I keep staring at the number. Eleven. Not eleven cashes — eleven final tables. The $1,500 Badugi at the 2026 WSOP was the latest. Hale sat down with four players left, two of them seven-time bracelet winners in Nick Schulman and Scott Seiver. He busted fifth. Zero bracelets, $680,057 in lifetime earnings, and a résumé that looks like a portrait of the cruelest variance poker can deliver.

Eleven final tables, zero bracelets, and a sub-3% probability of it happening — Brant Hale's résumé is a portrait of the cruelest variance poker can deliver.

The Math That Hurts

Let's be conservative. Assume the average WSOP final table has nine players. That gives any individual seat roughly an 11% chance of winning the bracelet. Run that across 11 independent trials, and the probability of going 0-for-11 is (0.89)^11 — about 2.8%. That's not a bad month. That's a once-in-35-parallel-universes outcome.

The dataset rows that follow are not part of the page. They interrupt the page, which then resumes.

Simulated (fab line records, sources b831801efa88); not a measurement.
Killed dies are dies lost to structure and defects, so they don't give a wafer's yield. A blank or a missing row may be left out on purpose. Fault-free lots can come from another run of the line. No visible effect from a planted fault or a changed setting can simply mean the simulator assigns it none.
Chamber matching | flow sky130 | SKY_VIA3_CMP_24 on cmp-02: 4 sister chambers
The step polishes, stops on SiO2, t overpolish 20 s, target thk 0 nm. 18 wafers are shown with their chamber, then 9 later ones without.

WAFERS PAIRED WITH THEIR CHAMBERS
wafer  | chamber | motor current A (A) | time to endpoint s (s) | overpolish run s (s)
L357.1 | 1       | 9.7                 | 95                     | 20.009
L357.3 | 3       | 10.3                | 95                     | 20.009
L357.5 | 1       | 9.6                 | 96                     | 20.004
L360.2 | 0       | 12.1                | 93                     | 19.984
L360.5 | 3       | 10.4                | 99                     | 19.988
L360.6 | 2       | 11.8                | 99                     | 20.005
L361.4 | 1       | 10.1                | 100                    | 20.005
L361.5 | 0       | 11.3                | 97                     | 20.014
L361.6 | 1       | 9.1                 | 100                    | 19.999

For context, Schulman — who was at the same table — has seven bracelets from 42 final tables. That's a 16.7% conversion rate. Seiver has seven from 28, a 25% clip. Even Gary Benson, who also made this Badugi final table, has one bracelet from nine tries. Hale has more final tables than Benson and nothing to show for it.

The counter-take writes itself: sample size is small, variance is real, and somebody has to be the unluckiest guy in the room. Fair. But 2.8% isn't "somebody has to lose" territory. It's "this specific sequence of losses is genuinely unusual" territory. If you flipped a weighted coin 11 times and lost every single one, you'd check the coin.

What It Actually Means

Hale isn't a fluke who stumbled into 11 final tables. You don't accumulate $680K in WSOP earnings by running hot into soft fields for a decade. Making a final table in Badugi — a draw game that punishes weak fundamentals faster than most mixed games — next to Schulman and Seiver tells you everything about his skill level.

The bracelet isn't about whether Hale belongs. He belongs. It's about whether the distribution ever corrects. At some point the math has to break his way. The question is whether he gets enough shots for it to matter.

Eleven down. The twelfth is the one I'm watching for.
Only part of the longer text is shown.